Director Chazelle and cinematographer Linus Sandgren create a look in line with Singin’ in the Rain, but a tone more suited to A Star is Born. There is no shortage of romance and music, but it’s equally balanced with melancholy, foolish dreams, and shattered hopes. While it’s an homage to old Hollywood, Los Angeles and movie musicals, it seems to gracefully swing between past and present – and reality and fantasy.
Mia has a bedroom wall mural of Ingrid Bergman, while Sebastian treasures his piano stool that once belonged to Hoagy Carmichael … two more examples of past and present intertwined. Ms. Stone and Mr. Gosling possess solid (not exceptional) singing voices, which aids in having the songs tell their story. Ms. Stone is quite a talent, and especially stands out in her audition scenes … we feel her pouring her heart out to casting agents who may or may not even be paying attention. It’s remarkable work from her.
Supporting work is provided by Rosemarie DeWitt (as Sebastian’s sister), JK Simmons (as a club owner and Sebastian’s boss), Finn Wittrock (as Mia’s boyfriend) and Damon Gupton. Also in supporting roles would be the Griffith Observatory (after a Rebel Without a Cause viewing), the Los Angeles scene, and the Warner Brothers lot.

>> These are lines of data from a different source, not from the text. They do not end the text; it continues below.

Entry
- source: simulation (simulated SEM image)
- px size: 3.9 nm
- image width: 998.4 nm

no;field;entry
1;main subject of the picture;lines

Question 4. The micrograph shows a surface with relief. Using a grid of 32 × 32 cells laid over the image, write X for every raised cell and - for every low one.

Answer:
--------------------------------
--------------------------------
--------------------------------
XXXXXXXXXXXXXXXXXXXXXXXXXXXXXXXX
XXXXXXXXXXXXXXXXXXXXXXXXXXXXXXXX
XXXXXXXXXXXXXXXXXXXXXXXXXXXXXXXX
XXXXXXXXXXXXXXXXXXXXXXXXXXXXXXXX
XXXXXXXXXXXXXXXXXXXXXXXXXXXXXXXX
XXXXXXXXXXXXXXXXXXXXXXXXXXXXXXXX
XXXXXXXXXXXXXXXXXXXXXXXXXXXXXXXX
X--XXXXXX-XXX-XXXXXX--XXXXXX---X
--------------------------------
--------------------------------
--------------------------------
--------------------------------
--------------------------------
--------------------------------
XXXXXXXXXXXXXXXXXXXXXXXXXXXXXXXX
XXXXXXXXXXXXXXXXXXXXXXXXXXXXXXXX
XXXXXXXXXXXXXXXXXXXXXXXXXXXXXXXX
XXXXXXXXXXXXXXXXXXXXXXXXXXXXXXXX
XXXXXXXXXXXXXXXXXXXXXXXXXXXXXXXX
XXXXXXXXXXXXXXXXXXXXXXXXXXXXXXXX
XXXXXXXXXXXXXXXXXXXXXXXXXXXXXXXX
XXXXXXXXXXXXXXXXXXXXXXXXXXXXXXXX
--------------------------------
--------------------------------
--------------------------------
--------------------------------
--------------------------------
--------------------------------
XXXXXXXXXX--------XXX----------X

The “What Could Have Been” ending sequence is top notch filmmaking in all aspects, and perfectly caps a movie that drips with nostalgia … while also being touching, funny, and downright fun. Watching this film is much like going through the ups and downs of a relationship, and rather than a fairy tale, it’s a painful jab at “the one who got away”. It deserves to be seen on the big screen – enjoy the full palette of colors and the full spectrum of emotions (love and heartbreak, frustration, anger, and utter joy). This is one to tell your friends about … don’t wait for them to tell you.